Curiously enough, Pierre Berton's long journey on the road to becoming a national icon began with little fanfare. As he recalled in a January 1962 Toronto Star column, reprinted in this witty and engrossing collection of his writings, it was during his stint in Basic Training at Vernon, B.C. in 1942 that his true talents first started to shine. A fellow trainee named Chuck was experiencing difficulty writing a letter to his girlfriend, Elsie. Berton, equipped with a small Hermes Baby portable typewriter, quickly offered Chuck his services for the low price of one dollar per letter.

He managed to work himself into poetic love prose: "Dear Elsie: The vacuum left here by your presence is almost unbearable. Companionship here is all but denied me since my army cronies are low people of undistinguished mien.. In all of this human desert there is only one man whom I am pleased to call my friend. His name is Pierre and he is a good cut above the others here.." Elsie was not impressed. "Dear Honeybun," she replied. "Thanks again for taking time out to drop me a note.. The gang in your barrack room sound really cute. But Pierre sounds like a bit of a creep."

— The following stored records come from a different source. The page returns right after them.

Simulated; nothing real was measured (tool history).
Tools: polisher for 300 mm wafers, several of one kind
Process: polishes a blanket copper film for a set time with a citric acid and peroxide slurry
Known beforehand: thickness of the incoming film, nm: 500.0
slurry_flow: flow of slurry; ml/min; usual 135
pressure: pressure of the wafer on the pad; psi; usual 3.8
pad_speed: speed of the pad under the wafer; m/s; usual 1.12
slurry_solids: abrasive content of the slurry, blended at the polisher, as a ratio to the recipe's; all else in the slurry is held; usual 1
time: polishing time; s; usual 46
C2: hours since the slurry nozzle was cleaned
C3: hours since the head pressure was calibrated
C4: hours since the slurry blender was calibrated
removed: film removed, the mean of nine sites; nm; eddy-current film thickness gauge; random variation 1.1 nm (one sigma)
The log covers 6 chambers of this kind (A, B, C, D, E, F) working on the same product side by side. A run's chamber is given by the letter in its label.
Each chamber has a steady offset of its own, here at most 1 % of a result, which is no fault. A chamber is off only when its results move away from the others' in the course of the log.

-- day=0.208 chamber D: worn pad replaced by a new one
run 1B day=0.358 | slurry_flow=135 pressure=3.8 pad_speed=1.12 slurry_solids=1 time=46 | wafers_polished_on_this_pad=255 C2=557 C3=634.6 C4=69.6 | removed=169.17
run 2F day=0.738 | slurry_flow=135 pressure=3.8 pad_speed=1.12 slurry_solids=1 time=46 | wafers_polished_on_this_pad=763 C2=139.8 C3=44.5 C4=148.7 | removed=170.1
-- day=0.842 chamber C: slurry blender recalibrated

Elsie's assessment aside, Pierre Berton's love of writing may be his most enduring legacy as a Canadian journalist, author, popular historian, and television personality. It is also what has made him such a versatile writer, willing to tackle almost any subject, no matter how controversial-anti-Semitism, religion, and pre-marital sex, to list a few. That and a lot of hard work.

The thirty or so pieces reprinted here, culled from the extensive "Berton archives", are a small fraction of his prodigious published work, which began when he took a job with Maclean's magazine in 1947. He estimates that after he jumped to the Toronto Star in 1958 he wrote about a thousand columns-a million and a quarter words. In 1954, he had already published his first bestselling book, The Royal Family. Worth Repeating is book no. 43 in an impressive list. He is perhaps best known for The National Dream and The Last Spike, his two-volume popular history of the CPR.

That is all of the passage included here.